From Theory to Practice
All the pictures that my sons have painted on this page, save one, are copies after the great American illustrator N. C. Wyeth. Of course, they were done under ideal conditions that can only exist between a parent and a child. I am very proud of their efforts.
So many inspiring stories of art education fill the pages of history: Chimabue walks down a country road and stumbles upon a boy drawing in the dirt, decides to train him, and provides Giotto with the skills to revolutionize the whole history of Western Art; Bernini's father begins teaching him the craft of sculpture at age six and Baroque Art is born; Sir Lawrence Alma-Tadema's mother wakes him every morning before school so he can spend a few hours painting and he becomes one of the most celebrated painters in Victorian England; N. C. Wyeth takes time away from his hectic illustration schedule to train his son Andrew and we have one of the most notable painters in America. These are just a handful of the countless stories of children and art education that can be found throughout history.
In the last hundred years, however, we have come to dismiss such thorough training that began at a young age as 'talent'. Yet, the artists of the past rarely separated ability from effort. Addressing his colleagues at a gathering of the admission jury of the official French Salon in 1765, painter Jean-Baptiste Simeon Chardin (1699-1779) stated: "Talent does not declare itself in an instant. It is not at the first attempt that one has the honesty to admit one's inabilities….He who has not felt the difficulties of art does nothing that counts." Georgia O'Keeffe (1887-1986) said it more simply: "It is very hard work to turn out anything that looks like a good painting."
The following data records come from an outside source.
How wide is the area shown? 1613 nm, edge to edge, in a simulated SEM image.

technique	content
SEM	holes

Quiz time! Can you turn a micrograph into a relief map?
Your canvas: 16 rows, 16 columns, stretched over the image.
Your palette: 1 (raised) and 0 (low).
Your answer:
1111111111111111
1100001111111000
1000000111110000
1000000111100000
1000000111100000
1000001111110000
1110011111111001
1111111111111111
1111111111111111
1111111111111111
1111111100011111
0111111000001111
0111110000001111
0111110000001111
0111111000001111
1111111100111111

I have no idea what professions Nathaniel and Zack will eventually pursue. They could fall very far from the realm of art. I do know that at the very least they will have an appreciation for painting, one of the great achievements of mankind. They will also have the skills to pass that knowledge on to others and continue a grand tradition, as well as do paintings of their own, if they choose.
From working with Nathaniel, Zack and other students I have learned a great deal. I have come to realize the true potential hidden within all our children. It is this belief that keeps all of us teaching at The Art Academy.